Simple action rule defined in Microsoft Word with natural language
Drools/Red Hat JBoss BRMS does not use a natural language approach, making it harder for business experts to create rules or to understand rules created by a programmer. One approach that Drools/Red Hat JBoss BRMS uses is DRL, which has a Java-like syntax for creating rules. I don’t mind it, but I don’t think that a business expert is going to use this.
Drools/Red Hat JBoss BRMS does offer what it calls “Guided Rules,” which allow a rule creator to select the fields that form the rule, but it still is too technical for a business expert to implement rules or even to interpret them. For all of the trouble that Guided Rules involved, I probably would stick with coding the DRL rules.
The cost of Drools/Red Hat JBoss BRMS’s approach is that business experts cannot directly define business rules. Instead, they somehow must capture their rules, perhaps in a document, so that a programmer can read them and translate them into the technical rule syntax. The risk of this translation is compounded by the expert’s difficulty in understanding the DRL technical syntax, making it harder for him to verify that the rule has been translated successfully. These difficulties mean that a Drools/Red Hat JBoss BRMS project would require more time to define rules and would require more time to verify and debug them.

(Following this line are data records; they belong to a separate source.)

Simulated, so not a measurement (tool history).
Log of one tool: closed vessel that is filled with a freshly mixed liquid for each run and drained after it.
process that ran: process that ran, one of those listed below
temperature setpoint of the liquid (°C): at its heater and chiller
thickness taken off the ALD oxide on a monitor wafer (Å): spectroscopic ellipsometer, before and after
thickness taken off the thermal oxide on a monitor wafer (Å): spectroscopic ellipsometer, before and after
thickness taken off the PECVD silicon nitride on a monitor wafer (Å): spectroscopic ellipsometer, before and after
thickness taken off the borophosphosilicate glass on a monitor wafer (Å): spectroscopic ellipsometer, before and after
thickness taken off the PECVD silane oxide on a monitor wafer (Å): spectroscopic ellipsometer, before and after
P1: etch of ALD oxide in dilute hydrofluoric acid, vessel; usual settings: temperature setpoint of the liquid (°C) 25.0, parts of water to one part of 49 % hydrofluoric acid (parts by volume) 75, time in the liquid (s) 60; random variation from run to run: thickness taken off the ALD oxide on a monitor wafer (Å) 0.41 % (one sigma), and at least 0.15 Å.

Watch me demonstrate rule creation.
Experts can collaborate to produce better decisions with IBM ODM
Your business knowledge does not reside in the mind of one grizzled veteran who has “seen it all” and can define all of your business rules from his vast experience. Instead, you likely will have a team of experts working together to define rules for a particular functional area while additional teams cover other areas of the business. In such an environment, effective collaboration will increase your teams’ productivity and minimize misunderstandings and mistakes that can cost you considerable expense if they are not discovered until the applications get into the hands of your customers.
IBM ODM’s Business Console allows business experts to use social networking mechanisms to quickly identify work that is of interest to them and to share thoughts and ideas with colleagues. For example, a business expert can “follow” a rule or project so she can find it from her home page and easily identify changes that may have been made to it by her colleagues.
When experts directly seek feedback from each other, they can “mention” each other in the stream, and that comment will appear at the top of the mentioned expert’s home page for a more immediate response.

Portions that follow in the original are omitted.